Coinbase Launches Direct Indian Rupee Rails After Regulatory Clearance
In brief
- Coinbase established direct INR banking rails routed through India's Immediate Payment Service (IMPS).
- Indian users can now trade directly in rupees via dedicated order books without stablecoin conversions.
- The exchange returned to India in December 2025 after a two-year absence, leveraging Financial Intelligence Unit registration.
- India leads global crypto adoption for the third consecutive year with a $3.04 billion market.
Direct INR Rails and Dedicated Order Books
The exchange's infrastructure upgrade centers on direct INR banking rails that eliminate the need for stablecoin intermediaries. Indian users can now trade directly in rupees via dedicated INR order books, streamlining the path from fiat to crypto. Coinbase also rolled out perpetual futures contracts covering major cryptocurrencies for Indian traders.
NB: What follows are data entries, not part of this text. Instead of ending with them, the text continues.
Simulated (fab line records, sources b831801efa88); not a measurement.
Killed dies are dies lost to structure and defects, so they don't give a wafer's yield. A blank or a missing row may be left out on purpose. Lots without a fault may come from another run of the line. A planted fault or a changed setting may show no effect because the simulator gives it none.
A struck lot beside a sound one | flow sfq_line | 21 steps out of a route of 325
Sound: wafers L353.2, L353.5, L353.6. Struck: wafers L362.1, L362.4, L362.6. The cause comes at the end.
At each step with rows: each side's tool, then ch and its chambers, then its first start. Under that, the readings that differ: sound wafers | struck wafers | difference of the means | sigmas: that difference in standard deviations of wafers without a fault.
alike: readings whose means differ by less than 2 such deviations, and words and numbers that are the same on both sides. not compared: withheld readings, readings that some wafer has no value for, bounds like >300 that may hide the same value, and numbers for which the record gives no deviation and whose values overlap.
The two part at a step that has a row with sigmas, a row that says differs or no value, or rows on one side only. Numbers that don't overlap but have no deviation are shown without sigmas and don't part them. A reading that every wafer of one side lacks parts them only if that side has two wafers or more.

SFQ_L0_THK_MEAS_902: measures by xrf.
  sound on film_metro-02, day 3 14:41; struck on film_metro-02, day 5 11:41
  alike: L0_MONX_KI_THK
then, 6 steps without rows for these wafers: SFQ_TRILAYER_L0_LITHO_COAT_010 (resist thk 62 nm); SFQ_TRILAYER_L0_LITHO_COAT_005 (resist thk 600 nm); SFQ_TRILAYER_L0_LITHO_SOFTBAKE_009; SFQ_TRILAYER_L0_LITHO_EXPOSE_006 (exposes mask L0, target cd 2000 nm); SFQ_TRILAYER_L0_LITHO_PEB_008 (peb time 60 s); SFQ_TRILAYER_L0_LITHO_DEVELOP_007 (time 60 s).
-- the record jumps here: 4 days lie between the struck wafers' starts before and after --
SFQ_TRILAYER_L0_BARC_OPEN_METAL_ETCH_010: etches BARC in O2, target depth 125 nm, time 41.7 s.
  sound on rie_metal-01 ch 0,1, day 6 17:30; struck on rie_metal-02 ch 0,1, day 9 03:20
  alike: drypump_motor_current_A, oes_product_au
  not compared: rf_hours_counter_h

The infrastructure upgrades leverage Coinbase's registration with India's Financial Intelligence Unit, the government agency responsible for anti-money-laundering oversight. This regulatory footing differs sharply from the exchange's 2022 experience, when it suspended UPI payment support within three days after informal RBI pressure forced a retreat.
India's Crypto Momentum and Market Opportunity
India has maintained its position as the global leader in crypto adoption for the third consecutive year, ahead of the United States, Pakistan, Vietnam, and Brazil. The market reached $3.04 billion in 2025 and is projected to hit $14.21 billion by 2034, growing at a compound annual rate of 18.66%. Despite these gains, India's regulatory environment remains stringent. The country maintains a flat 30% tax on crypto gains and 1% tax deducted at source on all transactions, among the highest crypto tax rates globally.
During Coinbase's two-year absence, Indian exchanges like CoinDCX and WazirX dominated market share while the U.S. exchange navigated regulatory requirements. The December 2025 return signals a shift in that calculus.
Long-Term Commitment
Coinbase Regional Managing Director for APAC John O'Loghlen said the exchange was "here for the long term" in a statement, adding that the firm has "invested meaningfully in the Indian ecosystem" in recent years. The stakes are high. India's regulatory clarity and crypto adoption rates make it a critical market for global exchanges seeking exposure to emerging-market demand.
Frequently asked questions
Why did Coinbase leave India in 2022?
Coinbase suspended UPI payments in 2022 after informal pressure from the Reserve Bank of India. CEO Brian Armstrong attributed the exit to this pressure, which forced the exchange to operate with crypto-to-crypto trades only before eventually leaving the market entirely.
How is Coinbase's 2025 return different from 2022?
Coinbase returned in December 2025 with formal registration from India's Financial Intelligence Unit, the government anti-money-laundering regulator. This regulatory clarity enabled direct INR banking rails and dedicated rupee order books, avoiding the informal pressure that derailed the 2022 launch.
What is the size of India's crypto market?
India's cryptocurrency market reached $3.04 billion in 2025 and is projected to hit $14.21 billion by 2034, growing at a compound annual rate of 18.66%. The country leads global crypto adoption for the third consecutive year.